Flipping the switch on the first Emirates Electric Vehicle Road Trip
Four Tesla Model S cars, a Renault Zoe, far left, and a Tesla Model X, with its falcon-wing doors open, centre, on the Emirates EVRT, near Jebel Jais. Courtesy James Wight / Global EVRT
In the land of four-wheel drives and supercars, the petrol engine is king. But it doesn’t have to be that way, say the region’s small but growing community of electric-vehicle (EV) owners.
Mohamed Alfahhad, owner of a Tesla Model S P85D, and the first person to import an electric vehicle into Saudi Arabia, recently joined five other UAE-based Tesla owners, three Renault Zoe drivers and a globetrotting Dutch sustainability advocate in his retrofitted 2009 Volkswagen Golf for the inaugural Emirates Electric Vehicle Road Trip (EVRT) last week, part of a global initiative to raise awareness of sustainable energy.
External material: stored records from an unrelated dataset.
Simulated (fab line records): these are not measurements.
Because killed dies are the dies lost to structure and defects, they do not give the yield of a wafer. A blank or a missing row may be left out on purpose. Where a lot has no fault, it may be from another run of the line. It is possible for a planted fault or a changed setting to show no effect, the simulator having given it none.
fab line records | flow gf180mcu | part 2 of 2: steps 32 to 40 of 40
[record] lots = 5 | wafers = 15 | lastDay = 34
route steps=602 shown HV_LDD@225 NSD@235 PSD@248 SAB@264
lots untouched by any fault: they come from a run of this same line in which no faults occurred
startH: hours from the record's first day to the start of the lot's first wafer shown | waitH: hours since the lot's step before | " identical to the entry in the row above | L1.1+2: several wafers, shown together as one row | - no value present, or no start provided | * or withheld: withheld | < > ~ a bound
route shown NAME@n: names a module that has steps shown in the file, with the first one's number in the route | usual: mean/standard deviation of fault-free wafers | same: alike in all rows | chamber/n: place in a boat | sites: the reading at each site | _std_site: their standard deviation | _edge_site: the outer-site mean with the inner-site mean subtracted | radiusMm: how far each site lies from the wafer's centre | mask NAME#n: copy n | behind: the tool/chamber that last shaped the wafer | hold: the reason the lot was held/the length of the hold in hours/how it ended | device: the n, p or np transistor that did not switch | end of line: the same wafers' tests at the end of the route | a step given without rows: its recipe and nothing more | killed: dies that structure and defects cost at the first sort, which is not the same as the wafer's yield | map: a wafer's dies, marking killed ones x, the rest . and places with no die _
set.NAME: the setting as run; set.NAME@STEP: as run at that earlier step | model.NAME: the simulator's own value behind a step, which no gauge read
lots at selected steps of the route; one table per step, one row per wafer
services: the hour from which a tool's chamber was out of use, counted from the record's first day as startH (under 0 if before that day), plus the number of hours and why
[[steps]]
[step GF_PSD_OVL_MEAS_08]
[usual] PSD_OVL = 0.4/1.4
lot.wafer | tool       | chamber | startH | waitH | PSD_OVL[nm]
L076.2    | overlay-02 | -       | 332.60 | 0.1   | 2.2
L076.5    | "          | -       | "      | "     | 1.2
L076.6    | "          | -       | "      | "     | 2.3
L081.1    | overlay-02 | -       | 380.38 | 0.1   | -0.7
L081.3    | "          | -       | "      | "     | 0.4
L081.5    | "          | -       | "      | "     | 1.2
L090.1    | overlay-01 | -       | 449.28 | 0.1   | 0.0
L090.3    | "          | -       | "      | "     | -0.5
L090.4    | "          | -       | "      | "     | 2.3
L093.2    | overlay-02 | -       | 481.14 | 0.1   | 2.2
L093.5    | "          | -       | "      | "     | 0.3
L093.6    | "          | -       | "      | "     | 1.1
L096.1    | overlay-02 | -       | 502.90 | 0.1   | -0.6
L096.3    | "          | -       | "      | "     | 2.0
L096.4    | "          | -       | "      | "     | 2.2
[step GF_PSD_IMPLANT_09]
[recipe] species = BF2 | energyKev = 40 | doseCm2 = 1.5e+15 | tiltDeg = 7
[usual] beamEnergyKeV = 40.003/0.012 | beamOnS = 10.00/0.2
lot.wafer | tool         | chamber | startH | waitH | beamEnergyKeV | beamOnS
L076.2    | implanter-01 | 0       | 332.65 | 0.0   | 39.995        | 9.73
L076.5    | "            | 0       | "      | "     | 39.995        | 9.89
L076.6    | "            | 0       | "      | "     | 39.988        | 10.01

Alfahhad had to ship his battery-¬run pride and joy to Dubai on a trailer because of an absence of charging stations between Saudi Arabia and here. He’s one of the most enthusiastic "volt-heads" around.
"You plug it in at home, just like a phone; charge and go. What’s not to love?" he says. Although speed-lovers might also note that the car can accelerate faster than a Bugatti Veyron, taking 2.8 seconds to go from 0 to 60kph with a top speed of 250kph.
Road to sustainability
The four-day Emirates-wide tour was the brainchild of Ben Pullen, founder and managing director of Global EVRT, the company behind the idea to bring the road trip to the UAE for the first time. The event had the dual goal of raising awareness of the potential for EV adoption in the region and accelerating the low-carbon future agenda, as well as launching a series of charging stations sponsored by the French energy company Engie at hotel locations in Ras Al Khaimah, Fujairah and Abu Dhabi.
With the number of vehicles on the road in the UAE doubling from 2006 to 2014, Pullen believes the Emirates is primed to lead the way in green solutions to sustainable-transportation challenges. "With year-round sunshine and as a country where people love their cars, Dubai, and the UAE, is probably the best place in the world for EVs, especially with advancements in solar-energy technology," he says.
"With the additional charging stations, this opens up the UAE roads to over 750 kilometres of EV driving, without having to worry about if and where you can charge."
Engie’s 10 new charging stations will add to more than 100 Dewa-¬installed stations in Dubai, and Sharjah’s first two locations, launched by Sharjah Investment and Development Authority (Shurooq) last year.
Charging a Tesla. Courtesy James Wight / Global EVRT
"From a cost perspective, if we charge the Renault Zoe, which has a 42kW battery, multiplied by the Dewa rate of 29 fils [per kW], this works out at [a total of] Dh12 with a range of up to 350 kilometres," Pullen says.
The Tesla Model S and ¬Model X, with its falcon-wing doors that conjure memories of the iconic DeLorean DMC-12 used in Back to the Future, obviously come with a hefty price tag, and these examples are all direct imports.
"The economics are there in the long run, but at this point this isn’t the driving factor, it’s simply that these are incredible cars," Pullen says.
Renault Zoe owner Salman ¬Hussain, from Dubai, found his car on Dubizzle, and signed up for the road trip partly to see whether his 120km limited-range vehicle could make it all the way (it did), and to be part of the movement to demonstrate EVs as a sustainable business model. "Dewa has installed lots of charging stations, but as yet, the car distributors aren’t up to speed in terms of their offerings. The Zoe is great, but at some point I will be looking for something in the bigger capacity range," he says.